Monday, November 28, 2011

November 28th

I have a confession to make: I am listening to Kenny G right. now. Oh yes.

My only excuse is that I first listened to this music when I was young and impressionable, and didn't know any better and the music dug a groove into my brain that remained ever after. Since then I must, from time to time and furtively, satisfy my craving for cheese-filled emo sax.

It's raining and outside my windows everything is slowly being filled by a soft pearly light as the sun rises unseen. The headlights of neighbors pulling out for their morning commute slide across the road in a long slick of yellow light.

Oh beautiful solitude! Oh lovely quiet house, how I love thee!

I saw a quote on facebook, it said: "A solitude is the audience-chamber of God." Walter Savage Landor said that, and I agree.

Sometime before our trip to Indiana, I was praying about it and before I had finished my worried sentence, He said, "I've gone up ahead of you."

I was all flustered. That's the not the first time He's interrupted me while I was still talking to Him. The first time I got down right annoyed at Christ for doing that. Now I pause, marvel and regroup.

He was with me, up there. For some reason, I was worried that He wouldn't be- almost as though I expected the presence of God to be a purely localized phenomenon.

In my mother-in-law's house there were pictures of Jesus all over the place. I was familiar with those pictures from childhood- the picture of Jesus standing and knocking on the door, the picture of Jesus with serenely folded hands, praying in the garden of Gethsemane. There was one picture of just His hands, outstretched, as though He were saying, take My hand.

The pictures actually bothered me, but only because they were merely pictures. Behind them was nothing but the paper they were printed on, and behind that the sheetrock of the wall and empty space. Jesus is not in those pictures, though they seemed to contain Him.

Many times during the trip I was drawn to the doors or windows, all but putting my nose to the glass, and longed and longed to go out, out into the solitude- to shake off the noise and bustle around me and step into the silence that is full of Him, the invisible God, the firstborn of all creation.

I could not- it would be too rude. I had to turn away and be once more in the midst. He was there too, near me in the warmth and voices and TV sounds, but I couldn't concentrate on Him the way I can in the silence.

(What do you want to bet, that if I had been born in the middle ages, I would have ended up happily secluded in a nunnery, eating gruel, copying Bibles and decorating the edges with gold gilt, all content with my vow of silence, the passing seasons and the sound of the wind whistling in the corners?)

At night, I threw myself into Him with desperation. The first night, I was filled with extraordinary relief- You were with me! You were with me the whole time! I declared to Him, with joy. But oh, tomorrow... what will I do tomorrow, when I am exhausted and have even less resource to make it through?

And I felt myself cradled in His arms, as though I were very small, so I knew He would be carrying me the next day.

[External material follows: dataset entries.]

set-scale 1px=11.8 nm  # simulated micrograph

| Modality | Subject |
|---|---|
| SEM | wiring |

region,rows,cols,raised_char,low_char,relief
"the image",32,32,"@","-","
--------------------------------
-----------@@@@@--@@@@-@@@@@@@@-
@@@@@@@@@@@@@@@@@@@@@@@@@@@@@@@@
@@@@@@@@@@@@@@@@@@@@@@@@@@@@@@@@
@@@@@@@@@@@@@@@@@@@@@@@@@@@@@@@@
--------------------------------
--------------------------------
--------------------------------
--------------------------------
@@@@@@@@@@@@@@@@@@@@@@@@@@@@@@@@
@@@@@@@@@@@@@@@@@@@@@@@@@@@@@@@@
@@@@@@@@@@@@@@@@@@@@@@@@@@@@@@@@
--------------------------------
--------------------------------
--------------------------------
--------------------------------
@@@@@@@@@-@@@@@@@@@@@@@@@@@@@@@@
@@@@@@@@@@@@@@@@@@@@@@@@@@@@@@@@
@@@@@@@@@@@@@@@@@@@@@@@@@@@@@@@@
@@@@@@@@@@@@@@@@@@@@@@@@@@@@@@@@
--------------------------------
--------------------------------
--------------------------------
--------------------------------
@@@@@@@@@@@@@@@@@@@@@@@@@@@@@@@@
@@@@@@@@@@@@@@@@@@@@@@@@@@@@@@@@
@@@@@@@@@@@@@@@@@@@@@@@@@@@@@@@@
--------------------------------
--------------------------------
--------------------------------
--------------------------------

The next day, a conversation occured between Keith and his mom that was very healing for both of them, and the room was full of the presence of God. It was so full of light that the sharp edges of the objects disappeared into the haze of it.

As it happened, I marveled. Then the light and the warmth faded away and we were just people in a small apartment, talking.

Yesterday, as I was busying myself with cleaning and decorating the house for Christmas, I felt this incredible longing for Him. It was as though I were carrying the longing around inside of me. I kept thinking, I'll get this one thing more done, and then I'll stop and deal with this longing.

But then I couldn't stand it anymore, so I stopped everything in sheer desperation and I read again Psalm 63, that begins:

"O God, You are my God, earnestly will I seek You; my inner self thirsts for You, my flesh longs and is faint for You, in a dry and weary land where no water is."

When I feel such a longing for God, I am very thankful for the Psalms, which contain such phrases as:

"As the hart pants and longs for the water brooks, so I pant and long for You, O God.
My inner self thirsts for God, for the living God. When shall I come and behold the face of God?

"Deep calls to deep at the thunder of Your waterspouts; all Your breakers and Your rolling waves have gone over me."
Psalm 42:1-2, 7

"My soul yearns, yes, even pines and is homesick for the courts of the Lord; my heart and my flesh cry out and sing for joy to the living God."
Psalm 84:2

"Whom have I in heaven but You? And I have no delight or desire on earth besides You.

My flesh and my heart may fail, but God is the Rock and firm Strength of my heart and my Portion forever."
Psalm 73:25-26

"I love the Lord, because He has heard my voice and my supplications. Because He has inclined His ear to me, therefore I will call upon Him as long as I live."